In this conversation, Ella Porter discusses her practice in the context of New Members of the Craft Potters Association at Contemporary Ceramics. She reflects on her working methods, sources of inspiration, and the ideas that underpin her work. The exhibition runs from the 2nd – 25th April 2026.
The Exhibition
Contemporary Ceramics: How has your work grown for this exhibition?
Ella Porter: For the members show I chose to put works together that were made with similar finishes and colours to give variations on a theme and a shared visual language. The large work ‘rust + earth’ explores ideas behind labour and repetitive processes, the intricate details of the beaded impressions in its surface fade in some areas showing this sense of wear over time. Areas of the work are unglazed showing a more spontaneous action of the simple pour of glaze running over it, leaving revealed areas of iron in the details of the beads more visible.
The smaller works combine multiple components and a sort of archival display, with found fragments housed inside a series of porcelain boxes perched upon small plinth forms.
The Unconscious Surface
Contemporary Ceramics: You describe a process of visually scanning a work to read the unconscious impressions the clay has gathered, before then making conscious interventions in response. That feels like a very particular kind of listening. How do you cultivate that attentiveness, and how do you distinguish between a mark that deserves to stay and one that needs to be erased?
Ella Porter: I guess I’d say I have to be in a calm headspace for this type of engagement with the work; my actions are both spontaneous and perhaps in the same interaction careful and precise.
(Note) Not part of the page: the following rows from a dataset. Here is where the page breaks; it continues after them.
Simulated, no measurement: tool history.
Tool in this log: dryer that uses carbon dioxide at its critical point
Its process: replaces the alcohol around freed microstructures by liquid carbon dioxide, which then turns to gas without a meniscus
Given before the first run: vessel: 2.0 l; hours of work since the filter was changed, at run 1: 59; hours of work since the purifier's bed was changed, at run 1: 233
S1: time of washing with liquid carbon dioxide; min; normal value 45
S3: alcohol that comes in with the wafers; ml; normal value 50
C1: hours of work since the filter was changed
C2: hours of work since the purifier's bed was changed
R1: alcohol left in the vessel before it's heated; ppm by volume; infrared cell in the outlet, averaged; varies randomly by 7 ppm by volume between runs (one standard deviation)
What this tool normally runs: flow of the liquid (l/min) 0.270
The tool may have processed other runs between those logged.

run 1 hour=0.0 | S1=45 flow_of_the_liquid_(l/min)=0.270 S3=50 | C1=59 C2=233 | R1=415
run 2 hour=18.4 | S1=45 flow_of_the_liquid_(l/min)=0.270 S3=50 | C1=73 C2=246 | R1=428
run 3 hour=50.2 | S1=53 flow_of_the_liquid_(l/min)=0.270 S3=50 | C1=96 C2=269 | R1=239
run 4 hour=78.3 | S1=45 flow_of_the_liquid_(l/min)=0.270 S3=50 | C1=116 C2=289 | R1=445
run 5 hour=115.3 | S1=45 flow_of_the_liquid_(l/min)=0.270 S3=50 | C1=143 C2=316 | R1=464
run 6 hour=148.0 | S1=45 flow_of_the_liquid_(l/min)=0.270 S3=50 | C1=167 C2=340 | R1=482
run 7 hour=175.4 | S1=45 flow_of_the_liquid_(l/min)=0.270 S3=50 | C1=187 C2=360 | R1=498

I am always looking for a balance in the work, it’s really about following a gut feeling and knowing when to pause in the making process. Some works are produced very quickly and others hang around and go through several processes and firings before they are complete. In terms of responding to marks upon the surface I think this also relates back to having a background in painting, for me it was always tough starting with a blank white canvas and so I now think of my practice as almost a collaboration with my material and clay lends itself so well to this.
Painting, Printmaking and Clay
Contemporary Ceramics: Your practice moves fluidly between ceramics and print, and your background spans painting, printmaking and ceramics. How do these material languages speak to one another in your work, and has working with clay fundamentally changed the way you think about the flat surface of print, or vice versa?
Ella Porter: For me the boundaries of 2 dimensional language and 3 dimensional language often become blurred through this way of thinking. I now look at prints or printing plates (often copper sheet) as objects in their own right, which are as valid as the print itself.
Likewise, the ceramic surface of my beaded impression works, now reveal themselves as an opportunity to go back to working like a printmaker, inking up the surface with an oxide or slip and then wiping back as a printmaker would a printing plate. This idea of layering and erasing at different stages of making are very much linked to intaglio plate preparation.
Temporality and Trace
Contemporary Ceramics: You reference temporality, trace and place as central ideas in your practice, alongside historic ceramic artefacts and social theory. Could you talk about what draws you to objects and surfaces that carry the evidence of time, and how does your awareness of ceramic history shape the marks you choose to make or preserve in your own work?
Ella Porter: My interest in historic ceramic artefacts really is based in a sense of connection to people behind the objects.
I look at a wide range of artefacts but for these works there are definitely influences of Mesopotamia and ancient bead weaving processes found worldwide. I often explore processes behind the making of ancient artefacts in an experimental way and I guess some of these find their way into my own process and techniques, however it isn’t always conscious.
Clay and ceramic objects act as a time capsule of touch and this fascinates me. The direct translation of our actions upon it are given back to us through the its surface, it can accurately preserve physical impressions of pretty much anything and this tells us so much about the motivations of the people and individuals that make with clay both past and present.
The Moment of Conclusion
Contemporary Ceramics: You describe sensing the end of a work when you reach “a place of wanting to hold onto what is left” – as though something pre-existing is revealing itself through the process. That is a remarkable way to describe completion. How did you come to trust that feeling, and can you recall a particular work where that moment of revelation took you somewhere unexpected?
Ella Porter: Some works achieve this better than others… and to be honest it is not always the goal with every work.
I guess this goes back to ideas around being a collaborator with the material. I try to be considered in my approach to each work, finding surface treatments, details and proportions which complement one another and sometimes the vision I start with has to shift to fit the work as it evolves.
There is an emphasis on intricate, labour intensive and often slow process in my work; the time taken to produce the beaded impressions of the surfaces I create are in a way a reaction and rejection of the fast paced way we in contemporary society experience visually through screens.